By Jean-Baptiste Sachot, 10:30 AM on October 20, 2016

The implementation of an ERP system creates such disruption in a business that the success of the project depends largely on its acceptance by staff. For this reason, it's best to start the management of change in an ERP project before you've even selected the software package, and to continue after it's been put into production.


When should you start the change management process?  

All companies begin by researching the available solutions when setting up a new information system, followed by meetings with the management software publishers. Often, the publisher/integrator will warn clients at the pre-sale stage not to neglect the process of adaptation to change. A company's employees are used to using certain tools and will sometimes have worked with them for several years. That's why it's advisable to involve future users right from the stage of researching the ERP, to get as many as possible onside. This should mean that the change is viewed as an improvement rather than an annoyance.

Is it the technical consultant or the project team that will be responsible for managing the change?

Support during change is not usually the responsibility of the publisher/integrator who, in addition to their role as project manager for the implementation of the ERP system, also acts as an adviser. Even though the publisher is not responsible for work carried out by the client who's paying for the service, they should discuss this aspect upstream with the client because the success of the rollout is dependent on everyone being onside. In some companies, it's the in-house project team that's responsible for keeping all the different departments informed via the departmental referents who make up the team. However, Akuiteo would advise you to entrust the management of this aspect to the expert technical consultants.

Communication plus training equals happier staff

The prime purpose of change management is to reassure staff and this process begins with full and totally transparent communication about the project. All future users need to be involved, not just the members of the project team.

The main phases in change management are:

  • Informing staff about the ERP (particularly the introduction of outside contractors, such as the referent project leader from the publisher/integrator.
  • Monitoring the set-up and working on the sticking points by getting together with the project team.
  • Celebrating the progress of each stage.
  • Organising training for each module or feature: the training is first given to the members of the project team (key users) who are then responsible for training the people in their own departments by adapting the resources provided by the publisher/integrator, sharing reference documents (manuals, FAQ) and help forums for users.
  • Creating a test environment open to users so they can get used to the new tool.

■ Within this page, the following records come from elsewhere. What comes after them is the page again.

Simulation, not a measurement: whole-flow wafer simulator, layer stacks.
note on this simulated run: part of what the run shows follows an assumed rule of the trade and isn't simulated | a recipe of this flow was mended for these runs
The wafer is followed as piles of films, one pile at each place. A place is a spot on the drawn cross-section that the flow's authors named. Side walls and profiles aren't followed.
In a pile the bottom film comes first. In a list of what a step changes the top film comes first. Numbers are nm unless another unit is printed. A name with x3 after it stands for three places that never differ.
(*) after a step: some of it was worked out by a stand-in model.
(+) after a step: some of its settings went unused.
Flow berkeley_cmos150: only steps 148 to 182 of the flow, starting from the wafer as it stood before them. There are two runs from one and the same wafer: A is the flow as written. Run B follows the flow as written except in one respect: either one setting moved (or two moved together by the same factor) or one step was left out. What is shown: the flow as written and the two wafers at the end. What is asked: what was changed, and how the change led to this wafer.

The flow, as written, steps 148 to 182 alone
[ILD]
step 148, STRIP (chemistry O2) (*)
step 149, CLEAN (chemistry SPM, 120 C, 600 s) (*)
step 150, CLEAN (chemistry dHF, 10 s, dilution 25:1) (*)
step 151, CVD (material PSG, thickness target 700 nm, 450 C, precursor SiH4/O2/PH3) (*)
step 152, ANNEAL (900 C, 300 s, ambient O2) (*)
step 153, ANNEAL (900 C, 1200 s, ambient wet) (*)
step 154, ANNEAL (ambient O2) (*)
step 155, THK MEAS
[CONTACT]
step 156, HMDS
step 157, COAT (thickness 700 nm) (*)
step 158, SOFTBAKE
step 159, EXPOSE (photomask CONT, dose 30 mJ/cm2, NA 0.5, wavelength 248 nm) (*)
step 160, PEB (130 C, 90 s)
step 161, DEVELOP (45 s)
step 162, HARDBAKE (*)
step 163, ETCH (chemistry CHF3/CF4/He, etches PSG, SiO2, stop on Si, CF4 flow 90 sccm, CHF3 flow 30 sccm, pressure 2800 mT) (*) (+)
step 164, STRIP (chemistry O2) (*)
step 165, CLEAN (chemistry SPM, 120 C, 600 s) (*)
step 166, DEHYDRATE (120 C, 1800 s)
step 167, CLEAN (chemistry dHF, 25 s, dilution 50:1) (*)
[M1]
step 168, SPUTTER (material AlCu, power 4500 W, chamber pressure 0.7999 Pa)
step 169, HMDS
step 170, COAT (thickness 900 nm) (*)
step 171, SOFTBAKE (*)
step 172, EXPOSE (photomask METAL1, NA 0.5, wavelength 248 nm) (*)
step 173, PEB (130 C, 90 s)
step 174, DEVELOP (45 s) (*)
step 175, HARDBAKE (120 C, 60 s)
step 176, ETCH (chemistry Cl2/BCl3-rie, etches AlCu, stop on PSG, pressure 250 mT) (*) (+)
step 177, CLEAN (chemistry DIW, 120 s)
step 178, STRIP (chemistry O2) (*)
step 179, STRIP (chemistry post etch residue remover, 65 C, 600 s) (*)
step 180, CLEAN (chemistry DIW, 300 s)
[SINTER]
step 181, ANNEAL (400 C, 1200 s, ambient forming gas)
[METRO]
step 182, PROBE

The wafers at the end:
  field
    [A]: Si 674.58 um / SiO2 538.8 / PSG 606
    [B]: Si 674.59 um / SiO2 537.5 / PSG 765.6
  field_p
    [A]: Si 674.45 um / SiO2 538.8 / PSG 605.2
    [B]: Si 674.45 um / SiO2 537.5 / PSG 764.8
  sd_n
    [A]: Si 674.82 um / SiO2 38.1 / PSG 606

After the go-live, the permanent renewal

Once the new software package is up and running and the users are totally familiar with all its features, the management of change is considered to have been a success. However, the nature of ERPs is that they evolve constantly. There is a training need on two levels after the launch of the ERP:

  • Users then need to be trained in the new features, new modules and new screens with every upgrade; Refresher training also needs to carried out.
  • Users often get into bad habits and drift away from optimal use of the ERP. That's why they need refresher training, to explain good practice once again, so they can improve their everyday use of the software.